About Chris Zaldain
In a few short years on the Bassmaster Elite Series circuit, Chris Zaldain has truly earned the nickname “Zaldaingerous,” cashing checks from coast to coast and consistently earning a top ten spot in the Angler of the Year race. The young Californian qualified for the top tier tour by winning the 2011 Central Open points title, and has finished in the top ten in a quarter of his B.A.S.S. events and in the money over half of the time, en route to multiple Bassmaster Classic appearances and nearly half a million dollars in winnings.
Perhaps the seminal moment of his young career so far was his victory over a star-studded field at the 2015 Toyota Angler of the Year Championship on Sturgeon Bay in which he used a Megabass Vision Oneten to find the fish and a 3-inch Spark Shad on a ¼ ounce jighead to catch most of them during the tournament.
“The key to finesse swimbaiting is the keel shaped body,” he said of the Spark Shad. “When I kill it, it falls uniformly and I get a lot of fish on the fall. Other swimbaits roll or twist and that doesn’t work nearly as well.”
Indeed, having been raised in the swimbait Mecca of Northern California, Zaldain has strong opinions on what makes a swimbait excel, whether it be a finesse model or one of the oversized versions he’s been fishing since high school. He’s been a leader in adapting the big swimbaits to tournament situations, and the Megabass Magdraft played a key role in two of his strong finishes in 2016, at back-to-back events on Norfork/Bull Shoals and Wheeler.
His other favorite “secret” Megabass product is the Vision Oneten Magnum. Unlike most anglers, who only fish jerkbaits in the prespawn period, Zaldain typically throws the Magnum six months out of the year, if not more. It was his primary tool this year at the St. Johns River and Winyah Bay, around both grass and hard cover. “With that large profile, it triggers bigger reaction bites,” he said. “It’s also great around the shad spawn. Sometimes it’s the only rod on my deck.”

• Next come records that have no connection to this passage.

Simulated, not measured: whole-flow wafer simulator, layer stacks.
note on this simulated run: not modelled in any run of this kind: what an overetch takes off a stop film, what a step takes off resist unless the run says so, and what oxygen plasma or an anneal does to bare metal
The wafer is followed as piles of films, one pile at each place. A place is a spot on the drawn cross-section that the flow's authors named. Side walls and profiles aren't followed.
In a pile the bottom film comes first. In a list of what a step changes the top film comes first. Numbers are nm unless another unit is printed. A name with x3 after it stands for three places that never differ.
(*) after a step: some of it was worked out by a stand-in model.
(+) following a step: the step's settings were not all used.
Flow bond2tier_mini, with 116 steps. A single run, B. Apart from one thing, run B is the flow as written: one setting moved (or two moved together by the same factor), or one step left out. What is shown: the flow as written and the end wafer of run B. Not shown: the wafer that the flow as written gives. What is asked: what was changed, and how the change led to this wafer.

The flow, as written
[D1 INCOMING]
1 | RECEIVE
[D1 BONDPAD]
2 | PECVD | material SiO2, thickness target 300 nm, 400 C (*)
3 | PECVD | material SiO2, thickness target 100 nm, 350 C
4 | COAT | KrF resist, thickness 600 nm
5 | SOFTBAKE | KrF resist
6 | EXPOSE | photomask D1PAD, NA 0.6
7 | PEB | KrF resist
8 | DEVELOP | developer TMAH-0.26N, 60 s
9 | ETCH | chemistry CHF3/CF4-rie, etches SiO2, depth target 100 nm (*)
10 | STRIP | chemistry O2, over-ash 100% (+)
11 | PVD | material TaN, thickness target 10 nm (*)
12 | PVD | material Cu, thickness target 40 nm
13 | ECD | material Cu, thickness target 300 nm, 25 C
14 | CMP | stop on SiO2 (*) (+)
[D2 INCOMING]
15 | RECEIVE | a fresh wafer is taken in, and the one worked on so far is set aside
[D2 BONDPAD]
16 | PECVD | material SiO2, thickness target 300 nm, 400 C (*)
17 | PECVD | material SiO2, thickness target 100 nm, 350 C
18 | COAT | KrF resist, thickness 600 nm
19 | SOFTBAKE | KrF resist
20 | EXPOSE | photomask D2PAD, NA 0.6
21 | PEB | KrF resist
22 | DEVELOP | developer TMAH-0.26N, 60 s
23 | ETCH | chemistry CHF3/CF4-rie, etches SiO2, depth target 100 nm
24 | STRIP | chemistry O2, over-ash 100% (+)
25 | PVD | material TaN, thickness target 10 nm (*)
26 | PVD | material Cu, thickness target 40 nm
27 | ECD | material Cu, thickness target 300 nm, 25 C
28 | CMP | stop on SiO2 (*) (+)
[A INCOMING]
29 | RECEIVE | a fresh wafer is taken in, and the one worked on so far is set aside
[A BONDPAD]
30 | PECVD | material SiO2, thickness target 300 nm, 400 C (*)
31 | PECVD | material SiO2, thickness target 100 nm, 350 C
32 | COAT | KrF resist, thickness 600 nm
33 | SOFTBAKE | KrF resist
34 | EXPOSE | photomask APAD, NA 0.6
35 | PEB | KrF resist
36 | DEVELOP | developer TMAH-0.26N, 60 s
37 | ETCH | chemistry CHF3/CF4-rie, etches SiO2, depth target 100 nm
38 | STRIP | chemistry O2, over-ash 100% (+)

As a young pro with a rapidly growing list of accomplishments, Zaldain takes particular pride in his participation in the Megabass “Support to Win” (STW) program, in which the company’s US pros work with Japanese designers and engineers to perfect lure design and performance.
“It’s so much fun working with them,” he said. “You don’t see that in any other company. The support that Megabass shows me, with the array of different baits and rods, enables me to keep cashing checks and making cuts.”